Rep. Sam Farr (D-Salinas), who fished in the Carmel River as a boy, said: “We are going to have some tough days ahead. But it is the right thing to do and we are going to get it done.”

Built in 1921, San Clemente Dam once stored drinking water for thousands of people around the Monterey Peninsula. It irrigated golf courses and helped run clanking sardine canneries. Today its reservoir is 90 percent silted up, choked with sand and mud. The dam does not provide electricity or flood protection.

In 1921, this dam was a marvel of engineering. It has fulfilled its purpose and its usefulness is behind us,” said Rob MacLean, president of the California American Water Co., which owns the dam.

State dam inspectors declared it unsafe in 1991, at risk of collapse in a major earthquake. That left Cal Am with two choices: shore it up, estimated now to cost $50 million, or tear it down for $84 million.

Rogers notes that after leaning toward repairing it for several years because the cost was cheaper, the water company in 2008 announced it would tear the structure down. Last spring, however, it changed course, saying that the poor state budget and liability questions made removal unfeasible.

A long-running battle, potentially involving costly lawsuits, loomed. The National Marine Fisheries Service said it was not likely to issue permits for the repair work because the dam blocked upstream migration for steelhead trout, a silvery fish protected by the federal Endangered Species Act. “We have been telling Cal Am that a project to buttress the dam would likely result in the fish becoming extinct,” said Fisheries Service central coast supervisor Joyce Ambrosius, referring to the steelhead population on the Carmel River.

The impasse was broken after Cal Am named a new president, and Farr, whose district includes Monterey, Santa Cruz and San Benito counties, renewed his push for removal.

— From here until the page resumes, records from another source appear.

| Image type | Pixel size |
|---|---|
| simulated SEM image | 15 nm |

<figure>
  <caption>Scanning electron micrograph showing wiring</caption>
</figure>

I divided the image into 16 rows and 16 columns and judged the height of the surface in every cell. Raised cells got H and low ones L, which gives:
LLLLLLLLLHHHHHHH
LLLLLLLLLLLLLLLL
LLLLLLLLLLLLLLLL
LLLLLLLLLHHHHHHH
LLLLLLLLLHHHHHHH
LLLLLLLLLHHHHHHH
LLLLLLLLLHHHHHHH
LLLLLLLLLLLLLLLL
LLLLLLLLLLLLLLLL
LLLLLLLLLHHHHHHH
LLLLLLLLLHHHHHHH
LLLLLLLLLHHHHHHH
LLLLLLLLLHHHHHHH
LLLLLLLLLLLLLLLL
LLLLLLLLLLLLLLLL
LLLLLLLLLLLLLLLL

Under Monday’s agreement, Cal Am will provide $50 million by raising rates on its 110,000 water customers in Monterey County. Federal and state agencies, led by the California Coastal Conservancy in Oakland, will work to secure the remaining $34 million.

Sam Schuchat, executive officer of the Coastal Conservancy, said he expects to tap existing state bond money, federal grants and private foundations for the money.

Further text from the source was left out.